No matter how you do it, you will always have to store a list of numbers still available or numbers already used ... A simple possibility would be the following

const avail = [1,2,3, ..., n];

let random = new Random(seed)

function f(k,n) {
  let index = random.next(n - k);
  let result = avail[index]
  avail[index] = avail[n-k];
}

The assumptions for this are the following

  • the array avail is 0-indexed
  • random.next(x) creates an random integer i with 0 <= i < x
  • the first k to call the function f with is 0
  • f is called for contiguous k 0, 1, 2, 3, ..., n

The principle works as follows:

avail holds all numbers still available for the permution. When you take a random index, the element at that index is the next element of the permutation. Then instead of slicing out that element from the array, which is quite expensive, you just replace the currently selected element with the last element in the avail array. In the next iteration you (virtually) decrease the size of the avail array by 1 by decreasing the upper limit for the random by one.
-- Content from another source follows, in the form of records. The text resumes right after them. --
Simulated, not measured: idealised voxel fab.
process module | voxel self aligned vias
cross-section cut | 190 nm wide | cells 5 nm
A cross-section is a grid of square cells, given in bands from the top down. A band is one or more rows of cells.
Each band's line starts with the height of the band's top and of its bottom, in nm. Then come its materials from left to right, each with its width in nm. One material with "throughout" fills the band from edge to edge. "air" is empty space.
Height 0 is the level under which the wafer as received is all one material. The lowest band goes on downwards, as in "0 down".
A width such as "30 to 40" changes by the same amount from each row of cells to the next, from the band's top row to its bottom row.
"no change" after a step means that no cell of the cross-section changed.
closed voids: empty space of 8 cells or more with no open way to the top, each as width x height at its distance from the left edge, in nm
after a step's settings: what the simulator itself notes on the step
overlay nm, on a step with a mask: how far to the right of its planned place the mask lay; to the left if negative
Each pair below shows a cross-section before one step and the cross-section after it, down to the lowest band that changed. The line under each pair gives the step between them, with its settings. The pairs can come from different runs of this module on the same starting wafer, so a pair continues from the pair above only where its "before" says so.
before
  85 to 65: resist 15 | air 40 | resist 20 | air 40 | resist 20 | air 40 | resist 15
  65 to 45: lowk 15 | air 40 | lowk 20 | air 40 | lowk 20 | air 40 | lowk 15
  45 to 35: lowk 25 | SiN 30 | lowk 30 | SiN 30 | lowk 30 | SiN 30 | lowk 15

I'm not sure, how secure this random permutation is in terms of distribution of the values, ie for instance it may happen that a certain range of numbers is more likely to be in the beginning of the permuation or in the end of the permutation.

2
dmuir On

A simple, but not very 'random', approach would be to use the fact that, if a is relatively prime to n (ie they have no common factors), then

x-> (a*x + b)%n

is a permutation of {0,..n-1} to {0,..n-1}. To find the inverse of this, you can use the extended euclidean algorithm to find k and l so that

1 = gcd(a,n) = k*a+l*n

for then the inverse of the map above is

y -> (k*x + c) mod n
where c = -k*b mod n

So you could choose a to be a 'random' number in {0,..n-1} that is relatively prime to n, and b to be any number in {0,..n-1}

Note that you'll need to do this in 64 bit arithmetic to avoid overflow in computing a*x.